Next Friday is Earth Day. It’s also Good Friday, but that’s a random calendar coincidence. While it will be easy to recognise the latter, I’m not sure I would know about the former if it weren’t for the avalanche of e-mails over the last few weeks raving about a new bamboo-fibre or sustainable shopping bag – if there wasn’t, that is to say, a consumer opportunity in every cause, and marketing to push it. In this, Earth Day seems to rival Christmas for fashion enthusiasm. But how deep does it really go?
I get asked this question a lot, partly because about a year and a half ago I spoke at an eco-conference in Copenhagen linked to the UN Climate Change Summit, and ever since, have felt like a default go-to person for anyone (students, journalists, the upcoming International Wool Textile Organisation meeting) looking for comments on luxury and the environment. There’s no real reason for this, other than that singular appearance; my interaction with bamboo is largely limited to its use as a plant in my backyard. Indeed, though my husband used to work at Greenpeace and feels passionately about these issues, he would say I am at best a work in progress. But everyone loves a label, at least one they can paste on someone else, so I’ve gotten stuck with the eco-fashion-critic one.
For a while, during the John Galliano/Dior scandal, I was also “a Jewish person in fashion” and kept getting calls wanting to know how I felt about the whole alleged anti-Semitism thing. In return, I explained that while I was, indeed, a proud Jewish person, generally I kept my personal allegiances and my job separate. Now I have been once again relegated to “green girl” – which it turns out, is a pretty interesting place to be, in part because, despite the trendiness of eco-everything, it has still forced me out of my comfort zone, and into a growing sense of systemic change, at least at the upper end of the spectrum.

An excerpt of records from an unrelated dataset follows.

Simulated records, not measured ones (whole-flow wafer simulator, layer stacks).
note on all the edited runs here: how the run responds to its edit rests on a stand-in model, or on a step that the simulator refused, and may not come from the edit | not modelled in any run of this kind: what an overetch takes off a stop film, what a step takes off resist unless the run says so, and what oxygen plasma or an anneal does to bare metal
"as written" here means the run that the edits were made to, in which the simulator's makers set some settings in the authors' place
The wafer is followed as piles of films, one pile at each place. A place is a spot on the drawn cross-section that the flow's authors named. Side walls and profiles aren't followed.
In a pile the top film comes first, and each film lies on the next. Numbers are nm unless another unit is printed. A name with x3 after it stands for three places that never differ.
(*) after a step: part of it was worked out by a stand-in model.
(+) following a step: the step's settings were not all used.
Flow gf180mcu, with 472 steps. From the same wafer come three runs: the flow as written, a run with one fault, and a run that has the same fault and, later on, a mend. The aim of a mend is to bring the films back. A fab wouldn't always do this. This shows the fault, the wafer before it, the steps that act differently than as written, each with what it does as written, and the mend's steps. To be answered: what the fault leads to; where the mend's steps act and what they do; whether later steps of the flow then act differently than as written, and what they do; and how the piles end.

PPR (which owns the former Gucci Group), for example, recently had a conference on sustainability, and has been aggressively bulking up its corporate social responsibility department. Gucci itself sent out an e-mail blast last February announcing their support of the “Clean Clothes Campaign”, which aims to “end all sandblasting production processes”.
Meanwhile, earlier this year LVMH bought Nude, the natural skincare twin of Edun, the ethical clothing label owned in part by Bono, and in part by Bernard Arnault. In other words, both groups are starting to put their money where their mouths are – and as soon as you involve investment, things get more serious, even if said investment is relatively minor.
Certainly, both the above signal longer-term commitments than what has been the norm in the fashion world, which is a big brand dipping a toe in green waters via the creation of a capsule collection of organic cotton T-shirts (the sale of which may or may not have a charity aspect). See, for example, Alberta Ferretti’s collaboration with actress Emma Watson on “Pure Threads”, a collection of five pieces made from certified organic cotton, not to mention most of the products in the zillions of Earth Day-inspired e-mails I’ve been receiving.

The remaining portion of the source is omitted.